Cassandra Indexing: The Good, the Bad and the Ugly
The Bad : Partitioning
One of the tough things to get used to at first is that without any indexes queries that span rows can (very) be bad. Thinking back to our storage model however, that isn't surprising. The strategy that Cassandra uses to distribute the rows across hosts is called Partitioning.
Partitioning is the act of carving up the range of rowkeys assigning them into the "token ring", which also assigns responsibility for a segment (i.e. partition) of the rowkey range to each host. You've probably seen this when you initialized your cluster with a "token". The token gives the host a location along the token ring, which assigns responsibility for a section of the token range. Partitioning is the act of mapping the rowkey into the token range.
There are two primary partitioners: Random and Order Preserving. They are appropriately named. The RandomPartitioner hashes the rowkeys into tokens. With the RandomPartitioner, the token is a hash of the rowkey. This does a good job of evenly distributing your data across a set of nodes, but makes querying a range of the rowkey space incredibly difficult. From only a "start rowkey" value and an "end rowkey" value, Cassandra can't determine what range of the token space you need. It essentially needs to perform a "table scan" to answer the query, and a "table scan" in Cassandra is bad because it needs to go to each machine (most likely ALL machines if you have a good hash function) to answer the query.
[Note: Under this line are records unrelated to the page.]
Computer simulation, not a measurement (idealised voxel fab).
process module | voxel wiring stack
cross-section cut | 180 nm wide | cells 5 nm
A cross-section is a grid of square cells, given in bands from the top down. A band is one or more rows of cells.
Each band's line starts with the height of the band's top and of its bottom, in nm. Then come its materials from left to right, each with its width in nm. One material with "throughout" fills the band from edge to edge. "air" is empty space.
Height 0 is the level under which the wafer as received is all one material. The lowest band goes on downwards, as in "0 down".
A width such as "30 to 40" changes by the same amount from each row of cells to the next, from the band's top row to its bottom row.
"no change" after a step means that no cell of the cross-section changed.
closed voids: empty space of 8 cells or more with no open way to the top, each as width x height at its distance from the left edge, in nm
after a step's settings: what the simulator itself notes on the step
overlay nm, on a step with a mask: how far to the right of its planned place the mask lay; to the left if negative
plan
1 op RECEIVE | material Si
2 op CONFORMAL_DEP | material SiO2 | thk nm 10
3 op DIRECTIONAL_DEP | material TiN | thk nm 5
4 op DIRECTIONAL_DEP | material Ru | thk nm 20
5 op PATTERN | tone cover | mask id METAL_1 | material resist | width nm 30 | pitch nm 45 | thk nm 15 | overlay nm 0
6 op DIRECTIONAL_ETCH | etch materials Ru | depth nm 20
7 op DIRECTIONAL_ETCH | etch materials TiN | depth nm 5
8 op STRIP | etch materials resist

The Good : Secondary Indexes
Cassandra does provide a native indexing mechanism in Secondary Indexes. Secondary Indexes work off of the columns values. You declare a secondary index on a Column Family. Datastax has good documentation on the usage. Under the hood, Cassandra maintains a "hidden column family" as the index. (See Ed Anuff's presentation for specifics) Since Cassandra doesn't maintain column value information in any one node, and secondary indexes are on columns value (rather than rowkeys), a query still needs to be sent to all nodes. Additionally, secondary indexes are not recommended for high-cardinality sets. I haven't looked yet, but I'm assuming this is because of the data model used within the "hidden column family". If the hidden column family stores a row per unique value (with rowkeys as columns), then it would mean scanning the rows to determine if they are within the range in the query.
From Ed's presentation:
- Not recommended for high cardinality values(i.e.timestamps,birthdates,keywords,etc.)
- Requires at least one equality comparison in a query--not great for less-than/greater-than/range queries
- Unsorted - results are in token order, not query value order
- Limited to search on datatypes, Cassandra natively understands
With all that said, secondary indexes work out of the box and we've had good success using them on simple values.
The Ugly : Do-It-Yourself (DIY) / Wide-Rows
Now, beauty is in the eye of the beholder. One of the beautiful things about NoSQL is the simplicity. The constructs are simple: Keyspaces, Column Families, Rows and Columns. Keeping it simple however means sometimes you need to take things into your own hands.
This is the case with wide-row indexes. Utilizing Cassandra's storage model, its easy to build your own indexes where each row-key becomes a column in the index. This is sometimes hard to get your head around, but lets imagine we have a case whereby we want to select all users in a zip code. The main users column family is keyed on userid, zip code is a column on each user row. We could use secondary indexes, but there are quite a few zip codes. Instead we could maintain a column family with a single row called "idx_zipcode". We could then write columns into this row of the form "zipcode_userid". Since the columns are stored in sorted order, it is fast to query for all columns that start with "18964" (e.g. we could use 18964_ and 18964_ZZZZZZ as start and end values).
One obvious downside of this approach is that rows are self-contained on a host. (again except for replicas) This means that all queries are going to hit a single node. I haven't yet found a good answer for this.